Obituary: Msgr. Boxleitner, former Catholic Charities director, was ‘tireless advocate for the poor’
Msgr. J. Jerome Boxleitner, former head of Catholic Charities of St. Paul and Minneapolis, devoted his life to bringing hope to the hopeless. No matter who it was or what challenges they were facing, the man known simply as “Box”?to his friends was a constant source of care and support.
“Whether it was kids at St. Joseph’s [Home for Children] who had lost hope, whether it was alcoholics who were dying or inmates at ‘the slammer,’ whom he visited on a weekly basis, on a one-on-one basis Box brought hope and love to as many of the hopeless as he could connect with,” said Brian Short, a former Catholic Charities board chair who worked closely with the priest.
Msgr. Boxleitner died March 14 at the age of 82.

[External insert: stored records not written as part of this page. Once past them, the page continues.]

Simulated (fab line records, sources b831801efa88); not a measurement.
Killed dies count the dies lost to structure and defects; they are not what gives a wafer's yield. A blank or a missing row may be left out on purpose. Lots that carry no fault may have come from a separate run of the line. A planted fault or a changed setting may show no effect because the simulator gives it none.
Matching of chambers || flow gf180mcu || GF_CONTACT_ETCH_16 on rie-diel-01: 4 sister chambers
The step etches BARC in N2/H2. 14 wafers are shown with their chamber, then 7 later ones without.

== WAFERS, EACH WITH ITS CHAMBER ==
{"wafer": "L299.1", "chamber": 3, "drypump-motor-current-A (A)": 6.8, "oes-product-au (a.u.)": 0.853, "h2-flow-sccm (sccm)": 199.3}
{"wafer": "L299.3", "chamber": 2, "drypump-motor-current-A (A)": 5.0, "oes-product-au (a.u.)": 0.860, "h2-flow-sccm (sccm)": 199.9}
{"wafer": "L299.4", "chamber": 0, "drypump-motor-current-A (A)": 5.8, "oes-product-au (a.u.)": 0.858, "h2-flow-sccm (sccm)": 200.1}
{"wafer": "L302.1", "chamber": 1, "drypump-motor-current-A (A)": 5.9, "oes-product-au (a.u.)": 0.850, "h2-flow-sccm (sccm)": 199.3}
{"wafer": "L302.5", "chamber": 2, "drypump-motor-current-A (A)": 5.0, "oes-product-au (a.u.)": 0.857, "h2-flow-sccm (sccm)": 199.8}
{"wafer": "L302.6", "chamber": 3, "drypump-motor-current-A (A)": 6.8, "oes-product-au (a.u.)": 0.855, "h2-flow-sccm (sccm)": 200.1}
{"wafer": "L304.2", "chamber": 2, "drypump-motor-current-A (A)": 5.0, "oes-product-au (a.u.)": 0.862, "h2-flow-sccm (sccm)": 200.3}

“Box was a great guy who did wonderful things for countless people, both in his role as an agency head but also in his role as a chaplain, as a priest,” Short said. “I will miss him every day as will those who are on the margins of society.”
Making a difference
Msgr. Boxleitner was born in St. Paul in 1931, attended St. Paul Seminary and was ordained in 1956.
He served at Holy Name in Minneapolis for five years before leaving to pursue graduate studies at The Catholic University of America in Washington, D.C.
Upon completing a master’s degree in social work in 1963, he became director of Catholic Welfare Services of Minneapolis.
“We know that [in 1977] Box took four struggling agencies here in the archdiocese and consolidated them, gave them a new vision and transformed the way services would be provided to the poor — with dignity, respect and in the most professional way possible. He succeeded in building an agency which locally commanded great credibility and which nationally is still seen as a leader, creative and cutting-edge,” Father Larry Snyder, a priest of the Archdiocese of St. Paul and Minneapolis and president of Catholic Charities USA, said in his homily during the funeral Mass.
Msgr. Boxleitner would go on to lead the agency for the next 21 years, retiring in 1998.
Under his leadership Catholic Charities grew to an organization of more than 600 employees and more than 12,000 volunteers.
“He was not a manager — although he was always prepared to make tough decisions. He was a leader,” Short said. “He articulated the mission of Catholic Charities clearly and forcefully — to serve the poor. Whether the program was designed to help them transition out of poverty or was simply designed to help those on the street find some comfort now, all were important.”
Msgr. Boxleitner lived on the campus of St. Joseph’s Home for Children during his tenure at Catholic Charities. He ate breakfast there and usually had a line of kids wanting to talk to him.
According to Short, he almost never got through the morning paper. “It was important to Box that throughout his life he dealt with individuals one-on-one,” he said.
Father Snyder, who succeeded Msgr Boxleitner as head of Catholic Charities in the archdiocese before moving to the national office said “it is Matthew 25 that perhaps best defines Box’s life and priorities. His faith, his ministry was totally focused on the corporal works of mercy.”